While journalists in the U.S. may have the freedom to be more opinionated, there is ongoing concern among the White House press gallery over the Obama administration’s limitations on journalists’ access. President Obama regularly bans press photographers from attending key events and releases vetted images from his own personal photographer instead. The White House also regularly releases pre-recorded videos, denying journalists the opportunity to ask questions at press conferences, a strategy that was adopted regularly by the Abbott Government. In response to these restrictions imposed by the White House, America’s largest and most respected media organizations (including The New York Times) have written to the White House protesting against diminished access. This stood out to me as a major contradiction of one of the cornerstones of U.S. democracy – freedom of the press.
What did you learn about how the U.S. industry is changing in the digital age and what does the future look like?
The U.S. media industry is grappling with similar challenges facing Australia. Organisations are tailoring their content to suit a range of new and traditional platforms, endeavouring to reach new audiences and attempting to stay profitable. One of the most valuable things about this scholarship was it allowed me to visit places I otherwise never would, like Syracuse, a university town in upstate New York. Syracuse University has just undergone a $20 million dollar upgrade to its broadcast technology and studio capabilities, and is now leading the way in broadcast technology and training.
The studio capabilities are more advanced than those we use at the ABC and yet, are used for training purposes only. One area of focus is mapping and structuring stories from beginning to end so content can be maximised for audiences across broadcast and digital media. Further along the trip, when discussing journalism courses in the U.S. and the set-up at Syracuse, I discovered there is some concern that too much focus is being placed on the technological and digital aspects of journalism at the expense of the storytelling foundations of journalism – ethics, accuracy and investigative skills. I don’t think anyone can say with confidence what the media landscape will look like in 5 or 10 years, but I did learn about one futuristic concept (newsreaders look away now) – a journalist in the group told us of a robotic news reading service that’s being developed in Japan. Thankfully, this trend doesn’t seem to be taking off…yet!

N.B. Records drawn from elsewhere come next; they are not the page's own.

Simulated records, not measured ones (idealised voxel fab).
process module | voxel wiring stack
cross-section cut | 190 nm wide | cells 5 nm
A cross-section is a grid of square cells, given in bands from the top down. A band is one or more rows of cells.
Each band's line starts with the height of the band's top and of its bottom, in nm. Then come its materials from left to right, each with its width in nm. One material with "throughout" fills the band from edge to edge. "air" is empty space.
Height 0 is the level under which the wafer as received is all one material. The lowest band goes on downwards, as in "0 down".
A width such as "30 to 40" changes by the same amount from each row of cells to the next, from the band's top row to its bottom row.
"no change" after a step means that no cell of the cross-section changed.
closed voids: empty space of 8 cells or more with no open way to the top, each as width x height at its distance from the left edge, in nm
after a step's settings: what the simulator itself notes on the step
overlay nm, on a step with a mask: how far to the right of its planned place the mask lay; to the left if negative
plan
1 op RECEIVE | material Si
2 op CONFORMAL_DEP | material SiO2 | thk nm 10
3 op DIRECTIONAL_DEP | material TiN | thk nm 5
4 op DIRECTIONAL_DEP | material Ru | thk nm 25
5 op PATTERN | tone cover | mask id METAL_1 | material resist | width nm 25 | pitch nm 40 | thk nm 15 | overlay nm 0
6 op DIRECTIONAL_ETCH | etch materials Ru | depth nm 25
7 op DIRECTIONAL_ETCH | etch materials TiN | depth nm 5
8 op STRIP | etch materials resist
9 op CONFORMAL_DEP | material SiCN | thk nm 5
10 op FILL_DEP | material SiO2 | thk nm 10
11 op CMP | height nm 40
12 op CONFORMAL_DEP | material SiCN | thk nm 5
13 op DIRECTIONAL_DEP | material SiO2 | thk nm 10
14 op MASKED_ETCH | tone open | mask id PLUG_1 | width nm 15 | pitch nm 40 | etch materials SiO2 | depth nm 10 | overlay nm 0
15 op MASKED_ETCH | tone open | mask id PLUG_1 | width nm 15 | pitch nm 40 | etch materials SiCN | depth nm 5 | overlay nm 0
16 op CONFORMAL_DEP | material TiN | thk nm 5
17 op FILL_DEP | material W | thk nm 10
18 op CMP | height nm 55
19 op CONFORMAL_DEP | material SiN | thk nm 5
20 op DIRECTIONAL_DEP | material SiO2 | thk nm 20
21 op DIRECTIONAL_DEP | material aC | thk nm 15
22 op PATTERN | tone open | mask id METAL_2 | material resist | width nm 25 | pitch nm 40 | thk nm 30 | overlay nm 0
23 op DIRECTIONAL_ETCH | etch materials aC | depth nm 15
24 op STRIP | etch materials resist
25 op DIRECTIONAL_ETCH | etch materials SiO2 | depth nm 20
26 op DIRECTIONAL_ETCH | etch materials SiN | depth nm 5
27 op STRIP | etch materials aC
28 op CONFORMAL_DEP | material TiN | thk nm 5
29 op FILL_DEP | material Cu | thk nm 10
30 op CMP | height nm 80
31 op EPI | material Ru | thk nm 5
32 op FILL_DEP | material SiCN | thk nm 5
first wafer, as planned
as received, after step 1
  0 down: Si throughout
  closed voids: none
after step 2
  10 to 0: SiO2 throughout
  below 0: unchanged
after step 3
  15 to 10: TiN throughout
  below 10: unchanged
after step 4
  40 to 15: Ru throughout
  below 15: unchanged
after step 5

What can Australian journalists learn from developments in the U.S.?
I came away from this trip realising that Australian journalists are at the forefront of digital journalism trends, however one of the biggest lessons I took away from the U.S. was the importance of collaboration. Australian media outlets across all platforms tend to view each other as competitors, whereas in America, particularly among new media, content sharing and cross promotion is enthusiastically embraced. The Huffington Post is a great example, drawing on other media outlets to make sure they are posting fresh content every 58 seconds.
One of the biggest challenges, both the U.S. and Australia are facing is converting long-form journalism into digital snack-size content. The consensus among U.S. broadcast media outlets is that long-form online journalism is now defined as having a three minute duration, and sustaining viewers for that long is considered quite an achievement. The most common strategy for tailoring current affairs style programs for digital viewing, is breaking content up into short chapters or segments with detailed sub-headings, so viewers can choose which elements of the story they want to view or skip over.
How are we placed at the ABC and what could we do better?
The ABC has achieved incredible growth in the digital space, and now has the third most clicked news site in the country. That momentum, along with the audience trust that is inherent in our brand, places the ABC in a hugely exciting position. But I think we should always be asking how we can improve our services. Reflecting our audiences in our content, and through the faces and voices that appear across our platforms is a crucial one. The cultural, gender, and demographic make-up of our content should reflect that of the Australian population. This is a challenge faced by the entire Australian television industry, but as the public broadcaster, the ABC has a greater responsibility to deliver in this area. American broadcast media has made huge gains in addressing this issue, with Trevor Noah’s appointment to The Daily Show seen as a new frontier in diversity on American television.
Another area, I think, we should be focusing on, is inviting our viewers to help shape our content. Direct audience engagement has never been easier or more immediate, so why not ask those who trust and consume our content what they want to see and hear more of, or less of for that matter. Let’s just cross our fingers that they don’t demand virtual newsreaders!